QUESTION: Tomorrow at the National Press Club, an advisor to Syrian President Assad is a presenter. Her name is Bouthaina Shaaban, and this is --

QUESTION: Bouthaina Shaaban.

QUESTION: Bouthaina Shaaban.

QUESTION: Thank you – and it’s called the Global Alliance for Terminating ISIS and al-Qaida. First of all, what is your reaction? And then, secondly, is there a State concern that this might be sort of an information war on Syria’s part

MR KIRBY: That – that this individual’s speaking?

QUESTION: Yes.

MR KIRBY: As I understand it, it’s already happened.

QUESTION: It’s tomorrow --

QUESTION: It’s tomorrow.

QUESTION: -- via Skype.

MR KIRBY: Okay.

QUESTION: Yeah, Skype. Yeah.

MR KIRBY: In any event, let me just make a couple of points. Our position with respect to this individual has not changed. She’s been designated by the Treasury Department since August 30th of 2011. So for years now, she’s served as a propaganda mouthpiece for the Assad regime, and so our position on her hasn’t changed. The event organizers, as you rightly pointed out, clarified that she’d be speaking over Skype, and with respect to the rules regarding that – with respect to the designation, I’d refer you to the Treasury Department.

QUESTION: Do you --

QUESTION: Can I just ask --

MR KIRBY: Yeah, go ahead.

QUESTION: You sanctioned her, because – this Administration, because she was a propaganda mouthpiece. Tomorrow, she’ll speak and be --

MR KIRBY: Yeah.

QUESTION: It was – the goal of the sanctions was to prevent her – prevent Americans from helping her do this propaganda, if I understand right, and tomorrow you’re going to have press and organizers helping her spread propaganda in the United States. So, what does that say about your sanctions?

MR KIRBY: Doesn’t mean that the sanctions aren’t still valid, Brad. I mean, the – they still are. And again, I think for further explication about that, I’d refer you to the Treasury Department --

QUESTION: And then I just wanted to --

MR KIRBY: -- and to the – and to the organization that’s putting this on.

QUESTION: Okay, but – well, the – do you know who the organization that’s putting this on is?

MR KIRBY: As I --

QUESTION: Do you think – go on.

MR KIRBY: No, as I understand, it’s an organization called GAFTA.

QUESTION: Uh-huh.

MR KIRBY: I don’t have the acronym spelled out here.

QUESTION: And do you know anything about the people in this organization as well? Do they have any --

MR KIRBY: I don’t have –

QUESTION: -- ties to Syria, or Hizballah, or anything?

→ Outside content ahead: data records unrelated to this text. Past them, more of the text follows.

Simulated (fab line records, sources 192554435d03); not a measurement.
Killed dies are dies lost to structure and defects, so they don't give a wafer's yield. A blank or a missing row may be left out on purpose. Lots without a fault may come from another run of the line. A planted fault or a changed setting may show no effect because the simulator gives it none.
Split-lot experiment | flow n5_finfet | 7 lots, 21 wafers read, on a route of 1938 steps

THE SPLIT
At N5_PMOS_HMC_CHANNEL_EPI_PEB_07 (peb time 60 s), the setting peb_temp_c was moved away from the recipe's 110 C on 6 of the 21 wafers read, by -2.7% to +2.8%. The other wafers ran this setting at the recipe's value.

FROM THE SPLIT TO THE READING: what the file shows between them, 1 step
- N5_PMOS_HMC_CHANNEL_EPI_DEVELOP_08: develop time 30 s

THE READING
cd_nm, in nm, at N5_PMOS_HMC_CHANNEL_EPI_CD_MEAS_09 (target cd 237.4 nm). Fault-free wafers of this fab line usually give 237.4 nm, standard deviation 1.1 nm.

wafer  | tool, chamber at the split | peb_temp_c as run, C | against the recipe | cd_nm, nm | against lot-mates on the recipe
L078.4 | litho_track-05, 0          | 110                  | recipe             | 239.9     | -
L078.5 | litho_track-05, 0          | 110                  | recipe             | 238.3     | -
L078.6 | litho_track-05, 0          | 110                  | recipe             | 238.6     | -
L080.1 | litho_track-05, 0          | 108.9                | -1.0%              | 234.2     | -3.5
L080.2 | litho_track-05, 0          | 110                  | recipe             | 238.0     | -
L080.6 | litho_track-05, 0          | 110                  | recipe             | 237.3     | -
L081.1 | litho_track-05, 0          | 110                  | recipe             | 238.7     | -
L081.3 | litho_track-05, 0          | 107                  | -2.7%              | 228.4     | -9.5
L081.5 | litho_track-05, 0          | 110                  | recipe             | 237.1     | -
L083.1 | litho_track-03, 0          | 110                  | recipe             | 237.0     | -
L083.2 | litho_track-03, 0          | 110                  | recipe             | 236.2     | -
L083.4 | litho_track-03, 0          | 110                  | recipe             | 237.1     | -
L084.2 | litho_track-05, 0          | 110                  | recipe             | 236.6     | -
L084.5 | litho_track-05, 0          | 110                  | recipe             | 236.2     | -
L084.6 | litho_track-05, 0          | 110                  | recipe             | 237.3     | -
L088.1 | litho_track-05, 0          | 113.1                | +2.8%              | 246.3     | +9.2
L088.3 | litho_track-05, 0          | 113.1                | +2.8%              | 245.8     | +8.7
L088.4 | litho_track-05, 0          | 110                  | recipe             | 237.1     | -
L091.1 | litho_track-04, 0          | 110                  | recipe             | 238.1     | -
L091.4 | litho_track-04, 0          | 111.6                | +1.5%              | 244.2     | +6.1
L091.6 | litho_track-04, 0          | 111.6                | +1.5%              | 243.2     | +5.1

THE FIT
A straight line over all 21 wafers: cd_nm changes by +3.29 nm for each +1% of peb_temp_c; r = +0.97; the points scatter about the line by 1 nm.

MR KIRBY: I’m not aware of – I don’t – I just don’t know.

QUESTION: But you can’t say whether this is breaking U.S. sanctions?

MR KIRBY: I’d refer you to the Treasury Department; they’re really the right ones to speak to if --

QUESTION: Do you know if any --

MR KIRBY: -- (inaudible) sanctions violations here.

QUESTION: Do you know if any exemption was given for any U.S. official – any U.S. people to help with this press conference?

MR KIRBY: I’m not aware of any such exemption.

QUESTION: Follow-up on the GAFTA meeting.

MR KIRBY: Yeah.

QUESTION: There is also a speaker there, Bassam al-Hussaini, the Iraqi Government liaison for the Popular Mobilization Forces that will also be speaking, we understand. I’m just wondering how the State Department views – if this is also sort of a public relation effort by the Shia militias in the fight against ISIL?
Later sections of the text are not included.